China’s Asset Disclosure Advocates Not Out Of The Woods Yet

Even though China has announced a new asset disclosure program, pro-disclosure advocates remain in jail or on trial.

Last week China’s Central Commission for Discipline Inspection announced that it would be launching a pilot scheme to force newly appointed cadres to report and disclose their family assets. Even though no word has been given on how this new information will be verified or collected, it is largely being looked at as a step forward in China’s interminable fight against corruption. However, activists in Jiangxi Province and around the country — who have been campaigning for this very concept for years — are still not out of the woods.

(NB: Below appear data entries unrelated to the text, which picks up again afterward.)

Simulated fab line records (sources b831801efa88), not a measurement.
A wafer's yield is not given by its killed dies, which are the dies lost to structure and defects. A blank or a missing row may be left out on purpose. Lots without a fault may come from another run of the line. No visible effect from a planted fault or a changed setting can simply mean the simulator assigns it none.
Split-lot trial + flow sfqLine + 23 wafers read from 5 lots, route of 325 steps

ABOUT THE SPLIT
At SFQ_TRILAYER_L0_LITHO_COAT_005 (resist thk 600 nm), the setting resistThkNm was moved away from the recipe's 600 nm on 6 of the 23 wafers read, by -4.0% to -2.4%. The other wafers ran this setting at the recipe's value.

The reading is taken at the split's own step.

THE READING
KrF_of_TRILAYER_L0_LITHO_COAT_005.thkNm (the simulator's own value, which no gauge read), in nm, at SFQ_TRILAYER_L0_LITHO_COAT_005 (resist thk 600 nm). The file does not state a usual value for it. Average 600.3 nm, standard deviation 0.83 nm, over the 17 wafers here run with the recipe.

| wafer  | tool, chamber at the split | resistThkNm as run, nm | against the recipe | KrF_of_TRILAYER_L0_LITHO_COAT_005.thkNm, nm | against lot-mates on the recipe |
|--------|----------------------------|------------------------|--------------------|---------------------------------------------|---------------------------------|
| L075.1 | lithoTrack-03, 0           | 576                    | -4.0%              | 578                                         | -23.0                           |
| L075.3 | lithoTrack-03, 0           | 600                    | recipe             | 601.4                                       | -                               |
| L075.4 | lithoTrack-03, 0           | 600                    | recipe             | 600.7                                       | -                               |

The trial of Liu Ping, Wei Zhongping, and Li Sihua began on Monday, was suspended on Tuesday, and will resume on Wednesday. Their crime was simple: unfurling and photographing a banner to attract attention to their cause of releasing detained protesters and demanding the disclosure of officials’ wealth. After posting the picture on the Internet in April, the three found themselves in detainment a week later for “illegal assembly.”

The CCDI’s recent announcement about the disclosure of assets for new officials brings little comfort to those campaigning for more substantial moves. Roseann Rife, East Asia research director for Amnesty international told The Diplomat, “Clearly, they’re being tried for peacefully expressing their human rights, and they shouldn’t be charged at all. They should be immediately released. If the government is actually making moves toward discussing how to release this kind of information … it seems to indicate that this is information that should be in the public realm, so why are these people still being tried?”

Many activists and protesters languish in prisons and detainment around the nation for illegal assembly or that famous catchall term “incitement to subvert state power” for advocating the disclosure of assets. Such is the case of Ding Jiaxi who has been detained since mid-April, also charged with “illegal assembly” for his support of the disclosure of assets among other things. The same can be said of Xu Zhiyong, one of the founders of the Open Constitution Initiative, who was formally arrested on August 22nd.

Bao Tong, who served as a political aide to former premier Zhao Ziyang, said in an appeal on Radio Free Asia: “Relevant pilot schemes carried out by the Central Commission for Discipline Inspection prove their innocence. The ‘gentlemen’ Ding, Xu, and Wang, who were detained in Beijing, should be immediately and unconditionally released.” Bao Tong, currently under house arrest, speaks from experience.

Expectations are not high for the CCDI’s new program, but it could be a step in the right direction. Rife commented, “I think it’s a very public statement, and it’s only as good as the actions behind it. If they’re just putting this out as rhetoric to improve the image of the government, that’s not going to help any of these activists. They need to actually implement and respect these rights.”

Asset disclosure is arguably one of the most controversial subjects in China. Supposedly not far removed from the glorious proletariat, it doesn’t look good for China’s leaders to have family assets greater than the nominal GDP of Burundi. More than protesters and activists have suffered for this ideal, with news organizations like Bloomberg and the New York Times famously taking a metaphorical beating for reporting on leaders’ assets. That said, actually making asset allocation public is good for just about everyone: good for Xi’s corruption crackdown, good for transparency, and good for the people who want to see how much their leaders are worth. The only wrench in the works are the actual officials and their fortunes; as such, the idea of making this pilot program applicable only to newly appointed or promoted candidates keeps the old guard safe.

It’s too soon to tell if the move by the CCDI is more than just posturing, but fundamentally, for activists on the ground, the game remains unchanged. As Rife states, “It’s impossible to predict what will happen. I think, unfortunately, these individuals are acting for information that should be in the public domain. They’re expressing their opinion. They’re trying to essentially improve human rights. I think opportunities for them to run afoul of the government will continue.”